Gentle Reader, you may now employ your own icons.

Two reliable signs of ageing are maintaining hummingbird feeders and bellyaching about how things used to be built better. A friend and I (we both feed hummingbirds) were marveling the other day about how we had each bought an item in the previous week that actually worked, and how functionality had become so rare that it was a topic of conversation.

You see, children, once upon a time long, long ago, back in th’ day, when you bought something – coffee maker, pencil, pocketknife, alarm clock – the item actually worked. You didn’t bother to save receipts because the concept of implied merchantability.

If you bought a coffee pot, the thing made coffee. For years and years.

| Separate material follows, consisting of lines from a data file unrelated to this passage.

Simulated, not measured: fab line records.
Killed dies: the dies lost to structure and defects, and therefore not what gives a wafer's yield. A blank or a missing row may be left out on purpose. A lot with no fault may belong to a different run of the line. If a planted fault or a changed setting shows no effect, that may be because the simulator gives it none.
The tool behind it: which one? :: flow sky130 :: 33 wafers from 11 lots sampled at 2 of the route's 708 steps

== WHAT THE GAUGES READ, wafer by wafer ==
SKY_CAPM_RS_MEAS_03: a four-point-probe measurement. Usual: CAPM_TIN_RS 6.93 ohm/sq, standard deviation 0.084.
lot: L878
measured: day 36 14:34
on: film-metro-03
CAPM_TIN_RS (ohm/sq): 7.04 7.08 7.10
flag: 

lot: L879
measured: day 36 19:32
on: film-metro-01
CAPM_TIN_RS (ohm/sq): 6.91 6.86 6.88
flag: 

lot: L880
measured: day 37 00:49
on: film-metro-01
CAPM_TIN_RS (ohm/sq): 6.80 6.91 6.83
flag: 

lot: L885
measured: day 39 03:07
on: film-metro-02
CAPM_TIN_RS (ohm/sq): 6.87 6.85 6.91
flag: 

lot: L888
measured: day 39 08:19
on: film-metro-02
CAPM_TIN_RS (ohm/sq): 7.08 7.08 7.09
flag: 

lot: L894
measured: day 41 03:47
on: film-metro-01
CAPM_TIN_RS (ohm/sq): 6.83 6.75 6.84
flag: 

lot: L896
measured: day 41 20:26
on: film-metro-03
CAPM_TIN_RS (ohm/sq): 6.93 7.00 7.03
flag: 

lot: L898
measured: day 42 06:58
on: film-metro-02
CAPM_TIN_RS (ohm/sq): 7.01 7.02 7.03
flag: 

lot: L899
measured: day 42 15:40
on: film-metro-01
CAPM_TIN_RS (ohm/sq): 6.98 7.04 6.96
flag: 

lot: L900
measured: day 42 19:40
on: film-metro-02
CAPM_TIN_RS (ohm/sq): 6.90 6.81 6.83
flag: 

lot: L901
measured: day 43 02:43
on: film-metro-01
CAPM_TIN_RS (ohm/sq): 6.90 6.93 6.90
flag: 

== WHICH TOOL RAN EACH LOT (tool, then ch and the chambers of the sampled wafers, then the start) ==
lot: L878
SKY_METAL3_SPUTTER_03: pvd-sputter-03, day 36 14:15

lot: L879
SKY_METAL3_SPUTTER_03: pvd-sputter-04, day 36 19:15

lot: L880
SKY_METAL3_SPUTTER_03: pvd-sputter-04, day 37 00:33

Pencils from upstate New York – the cedar smelled great when you sharpened them, and they made a nice, clean line.

You sharpened your pencil with your good ol’ American pocket knife, and no one gasped in horror or called in the S.W.A.T. team. If you wanted something fancy in the way of cutlery you bought a knife made in England or Germany, but that was really just for showing off. A lot of us carry American-made pocket knives that belonged to our grandfathers. Those knives do not feature Chinese pictures of Chinese John Wayne or Chinese American eagles; real tools don’t need ornamentation. They simply work.

The nice people in Alabama who assembled inexpensive wind-up alarm clocks out of metal and glass had this archaic concept that an alarm clock should tell time and that if you set it to ring at 0600 it would actually ring – usually somewhere between 0545 and 0615, but then, you were buying plain-vanilla American functionality at a reasonable price and not German craftsmanship at a German price.

But now, over breakfast early this century, it was something of a rare treat to praise a Famous Name Brand product that, although made in China, actually worked.

The joy was transitory.

After visiting with my friend I drove over to Famous Name Iconic pet store to buy a box of Famous Name Iconic doggie treats. When I got home and opened the box of Famous Name Iconic doggie treats I was suddenly enveloped in a cloud of small, moth-like critters. Now I don’t know about your pups, but mine aren’t much for moths; they’re picky like that. I immediately took the cloud of airborne critters and their box outside.

I telephoned the 1-800-Your-Call-Is-Important-To-Us number and May answered. Now on some other occasion I would be happy to assist May (for some reason I don’t think that’s really her name) improve her rudimentary English-language skills, but my mission was doggie treats. Sometimes it’s all about the doggie treats. So I rang off and emailed to Famous Name Iconic pet store a polite letter in block format stating that I would be returning the box of moths next week in exchange for a box of doggie treats, and that I would like to open the next box in the store to verify that there are no extraneous life forms in residence.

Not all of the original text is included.